As such, I’ve taken this opportunity to call out intolerant fans of their bigotry. I didn’t need to go far to find a handful of comments from these vitriolic individuals. The following are taken straight from the comments section of Eurovision.tv’s Conchita Wurst announcement:
Nothing screams intolerance like calling a person a “freakshow”! Here we have JoyceV from the Netherlands, who thinks that performers like Conchita deserve to be in a circus, comparing a human singer to performing animals. Nobody should ever be compared to animals. The way Conchita presents herself doesn’t merit disrespect of that level.
JoyceV also poses the question of why Eurovision isn’t taken seriously, to which I throw a question back: Why can’t you take performers like Conchita Wurst seriously? After all the gimmick performances of the past ages, from the Buranovskiye Babushki to Dschinghis Khan, why is it only now, with Conchita Wurst, that you begin to understand that Eurovision is a “freakshow”? Is it because Conchita doesn’t fall into the standard “male” or “female” box intolerant people force upon the non-conforming? Is it because she has both long hair and a beard? Eythor Ingi better watch out, then.
JoyceV’s friend here, Manel, thinks that having Conchita in the contest makes everything super gay. Oh, won’t anyone think of the non-gay fans?! It’s not like they’re already represented enough in Eurovision! Everyone who participates in this contest must be cisgender and heterosexual, no exceptions! They have to at least not look gay!
Well, newsflash, Manel, the last openly non-straight person who performed at Eurovision was bisexual Duncan James who performed as part of the boyband Blue for the UK three contests ago in 2011. Before that was openly gay Gordon Heuckeroth, part of Netherland’s De Toppers in 2009. It’s not something terrible for LGBT fans, who are a good percentage of the entire fanbase, to want representation, maybe this time from a solo act. In fact, it would be absolutely amazing if there were more LGBT artists in the contest. Eurovision is all about diversity, and this not only means nations and cultures, but also genders and identities. The way people present themselves is part of who they are.

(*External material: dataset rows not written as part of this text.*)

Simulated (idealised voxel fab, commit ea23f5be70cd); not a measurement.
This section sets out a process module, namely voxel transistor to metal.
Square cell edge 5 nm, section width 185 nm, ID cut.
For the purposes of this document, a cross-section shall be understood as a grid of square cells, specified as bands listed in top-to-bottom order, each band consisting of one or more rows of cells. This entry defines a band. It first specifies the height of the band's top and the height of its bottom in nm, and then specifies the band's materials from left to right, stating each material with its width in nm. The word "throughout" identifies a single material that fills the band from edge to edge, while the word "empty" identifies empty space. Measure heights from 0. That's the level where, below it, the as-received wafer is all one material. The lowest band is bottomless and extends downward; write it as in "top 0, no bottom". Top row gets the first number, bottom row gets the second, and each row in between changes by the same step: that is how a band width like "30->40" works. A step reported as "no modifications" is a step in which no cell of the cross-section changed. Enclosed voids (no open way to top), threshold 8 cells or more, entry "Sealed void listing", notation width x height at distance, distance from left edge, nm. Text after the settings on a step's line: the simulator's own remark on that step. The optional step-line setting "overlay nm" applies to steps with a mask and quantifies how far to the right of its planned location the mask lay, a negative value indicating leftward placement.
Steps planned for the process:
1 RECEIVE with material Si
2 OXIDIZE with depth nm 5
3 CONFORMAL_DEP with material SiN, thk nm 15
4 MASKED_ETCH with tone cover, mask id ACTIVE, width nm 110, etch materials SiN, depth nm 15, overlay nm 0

Also anyone who implies that there’s something wrong with Dana International is a terrible person in my book.
At least Glitglam from Belgium likes Austria’s choice. However, the choice of words in this comment leaves much to be desired. Of course Conchita is a human being. If you were referred to by another person as “this” as if you were an object instead of a person, you would for sure be offended. Do not call people things, no matter how different they may be.
MrEurovision from Australia thinks Austria just embarrassed themselves. Hope he sees the irony in the fact that he’d just embarrassed himself with his intolerant opinion. Sick burns with that “worst” pun there, MrEurovision! How very original of you. At least that “woman with a beard” doesn’t shame people for the way they present themselves.
Eurovision is all about the music, right? Well, FlorinSuciu from Romania doesn’t think so. After all, Conchita has yet to release her song for Eurovision 2014 and he already thinks she won’t qualify. The age-old saying is perfect for this situation: don’t judge a book by its cover.
Last we have Faezdel from Argentina, who sees no difference between Conchita Wurst and Spain’s infamous Rodolfo Chikilicuatre, whose song “Baila Chiki Chiki” epitomized the concept of gimmicky entrants in the 2000’s. I personally have no idea whether there is another Conchita Wurst Faezdel watches considering Conchita’s best hits are as far from “Baila Chiki Chiki” as Verka Serduchka is from Loreen.
Conchita’s highest-viewed performance on YouTube is her rendition of the emotional 1997 Titanic theme song “My Heart Will Go On”, which has over 750,000 views. An original song of hers comes next, “Unbreakable”, with over 200,000 views. Heartfelt and uplifting, “Unbreakable” is most definitely not a gimmick. How dreadful, hm? A comedy act singing cliche songs? You are so wrong, Faezdel.
What all these commenters, and all the other Eurovision fans who think the same, fail to realize is that Conchita Wurst, as a performer, aims to bring tolerance and acceptance to the forefront of her music. Isn’t that what the point of Eurovision is, after all? The contest is meant to bring people together, not divide.
The fact that there are still reactions like the above in today’s world show that we still have a long way to go towards acceptance of people’s gender identities. Straight and straight-acting isn’t the entire world. Everybody should have the chance to be happy. It’s not like performers such as Conchita Wurst have such a devastating effect on an individual’s personal life. She isn’t hurting anyone, and she just wants to use her art to show people that there’s nothing wrong with being who you are.
The six individuals above, as well as everyone else with such intolerant thoughts, need to take a look at Conchita’s “That’s What I Am”: “Words are hollow when said while you follow someone else’s rules that are for shallow fools.” Don’t be a shallow fool, change your point of view; This is who Conchita is, and nothing will change what she’s meant to be.